Hong Kong brokers brace for hard times in 2019, urge regulators to speed up access to Greater Bay Area

  • Smaller brokerages lobby for relaxation on marketing to the Greater Bay Area
  • SFC has agreed to waive the requirement for a face-to-face meeting for new account openings by mainland residents, according to lawmaker
PUBLISHED : Monday, 31 December, 2018, 8:03am
UPDATED : Monday, 31 December, 2018, 8:03am

Hong Kong’s smaller brokerages have lobbied local regulators to introduce measures that would allow them to broaden their ­market to the 70 million residents in the “Greater Bay Area”.

Christopher Cheung Wah-fung, a lawmaker representing the financial services sector, said such measures were needed to help smaller companies survive.

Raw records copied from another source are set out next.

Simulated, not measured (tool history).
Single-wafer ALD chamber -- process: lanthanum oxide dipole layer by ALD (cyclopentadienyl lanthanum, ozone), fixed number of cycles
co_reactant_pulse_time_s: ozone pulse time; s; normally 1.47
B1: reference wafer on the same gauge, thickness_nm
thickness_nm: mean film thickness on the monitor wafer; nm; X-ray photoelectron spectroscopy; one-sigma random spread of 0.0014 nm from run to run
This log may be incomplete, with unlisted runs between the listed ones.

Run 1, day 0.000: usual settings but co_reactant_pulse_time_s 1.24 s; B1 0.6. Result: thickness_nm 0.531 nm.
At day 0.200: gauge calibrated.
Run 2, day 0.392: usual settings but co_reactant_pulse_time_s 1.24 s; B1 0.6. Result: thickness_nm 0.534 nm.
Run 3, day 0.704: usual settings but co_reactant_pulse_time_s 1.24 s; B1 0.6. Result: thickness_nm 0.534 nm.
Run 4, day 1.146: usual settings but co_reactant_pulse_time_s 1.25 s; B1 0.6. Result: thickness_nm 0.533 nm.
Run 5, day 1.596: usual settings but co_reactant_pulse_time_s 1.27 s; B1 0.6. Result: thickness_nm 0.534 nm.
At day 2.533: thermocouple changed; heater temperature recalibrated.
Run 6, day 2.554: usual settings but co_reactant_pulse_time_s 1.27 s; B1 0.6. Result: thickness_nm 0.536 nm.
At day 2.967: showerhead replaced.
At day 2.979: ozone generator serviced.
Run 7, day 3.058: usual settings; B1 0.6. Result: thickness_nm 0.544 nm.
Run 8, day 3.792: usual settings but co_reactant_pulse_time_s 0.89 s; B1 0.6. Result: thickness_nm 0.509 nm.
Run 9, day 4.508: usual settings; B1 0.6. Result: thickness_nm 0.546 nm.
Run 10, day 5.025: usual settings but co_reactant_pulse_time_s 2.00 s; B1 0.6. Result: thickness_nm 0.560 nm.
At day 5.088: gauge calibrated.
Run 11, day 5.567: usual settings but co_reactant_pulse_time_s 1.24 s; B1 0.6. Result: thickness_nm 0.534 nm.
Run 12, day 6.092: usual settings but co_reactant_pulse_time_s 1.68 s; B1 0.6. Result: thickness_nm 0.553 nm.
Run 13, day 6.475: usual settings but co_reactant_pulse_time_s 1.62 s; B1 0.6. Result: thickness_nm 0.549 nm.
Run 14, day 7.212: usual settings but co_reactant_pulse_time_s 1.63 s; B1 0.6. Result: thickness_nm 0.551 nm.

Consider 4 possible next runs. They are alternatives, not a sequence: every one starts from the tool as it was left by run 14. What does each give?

“The year 2018 was bad, but even tougher times are expected in 2019. The US-China trade war and Brexit have added to market uncertainties. Investors may avoid the stock market in 2019, and it could be tough for small brokers in Hong Kong,” Cheung said in a media briefing.

The Shanghai Composite Index has slumped 24.6 per cent this year, making it the worst- ­performing major gauge worldwide for the second consecutive year. Hong Kong’s benchmark Hang Seng Index is also poised to lose more than 10 per cent this year, with just half a day of trading left today.

Cheung said the Securities and Futures Commission had approved a proposal that would ­allow mainland investors to open accounts online without the need for application in person.

At present, mainlanders who travel to Hong Kong can open an account by visiting the office of a local broker, but the brokerages are not permitted to market directly to them.

Cheung said the regulator had agreed to waive the requirement for face-to-face meetings as long as investors could certify their identification and personal information through an authorised body such as the China Financial Certification Authority.

“Existing customers may refer their mainland friends to sign up as customers. The commission’s latest move will make it easier for brokers to capture mainland customers,” he said.

Cheung has also lobbied to lower the capital requirement to HK$100 million from HK$500 million for Hong Kong firms to enter into the Greater Bay Area.

“The median capital of the more than 500 brokers in Hong Kong is HK$100 million. The ­lower threshold would allow more local brokers to enter into the Greater Bay Area. Smaller ­brokers may choose to combine their resources,” he said.

He said the government and the SFC are also considering increasing the customer compensation cap in the event of a brokerage collapse to HK$500,000 per investor, up from HK$150,000 currently.

“The compensation cap has not been increased for a long time. The increase of the cap could enhance investors’ confidence. The threshold of HK$500,000 is the same as in the case of a bank collapse,” Cheung said.

The number of firms licensed by the commission rose to a record 2,844 in October, a gain of 6 per cent from the preceding 12 months.